Aviation Safety reform takes another step forward

Last week, the European Parliament’s (EP) Transport Committee (TRAN) voted and agreed on its own position and amendments to the European Commission’s proposal to update the EASA Basic Regulation – the legislation that underpins the roles and responsibilities of the European Aviation Safety Agency (EASA).

The Commission’s original proposal, unveiled back in December 2015, focused on a range of measures seeking to improve and reform the role of the agency. This included a greater focus on moving to a performance based approach to adopting regulations, introducing greater flexibility to embrace new technology, an enhanced role in international engagement and working to collaborate on European research and other EU legislation.

The EP TRAN’s vote was a result of over 10 months of discussion and negotiation amongst MEPs on the committee, with EU member states at the European Council working in parallel to develop its own position in response to the Commission’s original proposal.

Whilst the EP TRAN position agreed broadly with the Commission’s proposals, they highlighted specific changes including:

  • New provisions for safety management systems at EU and member state levels to identify potential safety risks earlier.
  • Proposals to bring drones within the EU civil aviation framework for the first time, setting out design and operation requirements to ensure privacy and safety.
  • Measures to ensure EASA can properly address risks associated with conflict zones and cyber security in civil aviation.

So what are the next steps in the process? The European Council will continue to finalise their position over the months ahead, with final sign off set for a future Transport Council meeting. The next stage will then be for the Commission, Parliament and Council to sit down in Trilogue meetings and seek to agree a common and final proposal which can be adopted.

ADS has worked with the UK government and our European Association, ASD, throughout – outlining our position, concerns and areas of support at every stage of the process. Following the vote at EP TRAN, ADS will continue to raise issues of importance to our sectors, including:

  • Greater reference to the importance of global environmental standards and frameworks in order to promote a level playing field for industry.
  • Ensuring both industry and member states remain at the heart of the evaluation and review processes of EASA’s performance, as well as its rulemaking and priority setting.
  • Support for EASA’s expansion into new markets and territories to improve safety levels and enhance market access for industry.
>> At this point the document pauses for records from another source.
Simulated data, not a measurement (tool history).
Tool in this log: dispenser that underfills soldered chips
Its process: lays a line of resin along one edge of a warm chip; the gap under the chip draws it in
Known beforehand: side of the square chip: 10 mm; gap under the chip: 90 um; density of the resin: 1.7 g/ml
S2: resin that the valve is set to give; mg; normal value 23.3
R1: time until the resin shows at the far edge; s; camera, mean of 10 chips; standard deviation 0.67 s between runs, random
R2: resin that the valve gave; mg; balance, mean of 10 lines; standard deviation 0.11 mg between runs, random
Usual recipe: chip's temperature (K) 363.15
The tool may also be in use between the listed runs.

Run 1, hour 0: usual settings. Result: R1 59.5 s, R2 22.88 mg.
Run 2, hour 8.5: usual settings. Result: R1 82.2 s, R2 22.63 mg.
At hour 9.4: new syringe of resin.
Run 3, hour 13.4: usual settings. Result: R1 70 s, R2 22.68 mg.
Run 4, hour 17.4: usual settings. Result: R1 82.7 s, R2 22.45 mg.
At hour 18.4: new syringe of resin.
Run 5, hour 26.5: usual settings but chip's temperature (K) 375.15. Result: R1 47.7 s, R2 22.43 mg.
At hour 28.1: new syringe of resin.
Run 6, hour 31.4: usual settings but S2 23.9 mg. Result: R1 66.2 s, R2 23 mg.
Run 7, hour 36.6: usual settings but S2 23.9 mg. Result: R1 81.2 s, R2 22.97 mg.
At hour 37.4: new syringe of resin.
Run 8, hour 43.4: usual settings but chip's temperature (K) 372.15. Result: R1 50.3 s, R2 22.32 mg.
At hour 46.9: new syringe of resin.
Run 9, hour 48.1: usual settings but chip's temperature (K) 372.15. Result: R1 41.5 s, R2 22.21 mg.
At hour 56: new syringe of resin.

Whilst the reform process still has significant hurdles to overcome, the result which should be an agency that is more flexible and agile in responding to the safety challenges of the future. As I mentioned in my blog a few weeks back, the Executive Director of the agency has acknowledged how ‘More safety can sometimes be a barrier to safety’. Updating the Basic Regulation will ensure that this approach is avoided, and that EASA is able expand its scope and continue to improve on its safety outcomes.